Dive Brief:
- A group of researchers identified 474 institutions that they're classifying as regional public universities — an effort they hope will help policymakers, other researchers, philanthropists and the colleges themselves, which often sit in the shadow of more prominent research and land-grant universities.
- The Alliance for Research on Regional Colleges says that regional publics on its new list educate more than 5 million students, representing 47% of all students seeking bachelor's degrees at four-year public institutions. Some 37% of their students receive federal Pell Grants, on average, indicating many are from low-income families.
- Regional public institutions educate 58% of Black or African American students attending public four-year colleges. They enroll 35% of Asian American students, 47% of American Indian or Alaska Native students, 39% of Native Hawaiian or Pacific Islander students, 44% of Hispanic or Latino students, and 44% of multiracial students.
Dive Insight:
The new list of regional public colleges is made up of many institutions that are unlikely to be recognized in much of the country. They include institutions that are part of large systems like the State University of New York, City University of New York and California State University systems. But they also include affiliates of well-known flagships, like University of Tennessee-Chattanooga, institutions with directionally descriptive names, like Eastern Oregon University, and others, such as Great Basin College in Nevada.

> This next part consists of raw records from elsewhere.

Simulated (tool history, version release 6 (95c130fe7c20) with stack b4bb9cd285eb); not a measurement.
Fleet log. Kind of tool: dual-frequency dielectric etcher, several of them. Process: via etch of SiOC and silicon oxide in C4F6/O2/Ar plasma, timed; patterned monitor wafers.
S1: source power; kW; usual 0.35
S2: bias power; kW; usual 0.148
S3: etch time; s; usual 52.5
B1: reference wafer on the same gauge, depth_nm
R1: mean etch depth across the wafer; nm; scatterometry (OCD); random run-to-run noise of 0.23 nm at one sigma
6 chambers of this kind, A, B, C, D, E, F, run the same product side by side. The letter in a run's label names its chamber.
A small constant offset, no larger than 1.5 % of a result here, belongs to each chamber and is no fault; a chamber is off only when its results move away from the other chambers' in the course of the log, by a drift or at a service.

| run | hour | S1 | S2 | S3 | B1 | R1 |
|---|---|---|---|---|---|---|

Researchers who study regional publics say they are important to their local communities — they're economic drivers and provide access to higher education. But they also say the sector has historically been poorly defined, overlooked and understudied.
"Until very recently, RPUs were largely absent from scholarly and policy discussions," said Cecilia Orphan, a higher education professor at the University of Denver who is director of partnerships for the Alliance for Research on Regional Colleges. "This study contributes a dataset and interactive map that we hope will support future research and better understanding about these important institutions and their students and regions."
The researchers' interactive map is posted online here.
Researchers built their list using a cluster analysis, meaning they identified institutions from a large dataset based on shared or similar characteristics. They used all four-year public institutions in the federal Integrated Postsecondary Education Data System database, analyzing 128 different variables.
Their analysis yielded two clusters of institutions: regional publics and nonregional publics. Most of the latter group were flagship or land-grant institutions.
However, 29 land-grant institutions made it into the regional public university group, including 19 land-grant historically Black colleges and universities, all of which are 1890 land-grant institutions. The 1890 land-grant colleges were established after federal legislation prompted segregated states to set up land-grant institutions for African Americans.
"We interpret these results as meaning that 1890 land-grant HBCUs have regional service and access missions which is why they clustered as RPUs," the researchers wrote. "The nine land-grant universities likely clustered as RPUs because they enroll large shares of Pell recipients and in-state students."
Regional public institutions typically post lower tuition rates than nonregional publics, the researchers found. Tuition and fees average $8,896 per year at regional publics and more than $12,000 for nonregional publics.
But regional publics receive relatively low state funding — regional publics average $1,091 less in state appropriations per full-time equivalent student than nonregional publics. They also receive far less money from federal grants and contracts, and they hold fewer endowment assets.
Those funding disparities mean lower resources at regional publics, the researchers say. The average regional public has fewer tenured faculty per full-time equivalent student than the average nonregional public. It also trails in the number of full-time instructional, research and public service staff.
Nearly a third of regional publics qualify as minority-serving institutions. Almost half are rural-serving institutions.
"These connections are particularly crucial when considering the role these campuses play in rural places where they may be the only educational access point and a major contributor to the local economy," Andrew Koricich, the alliance's executive director, said in a statement.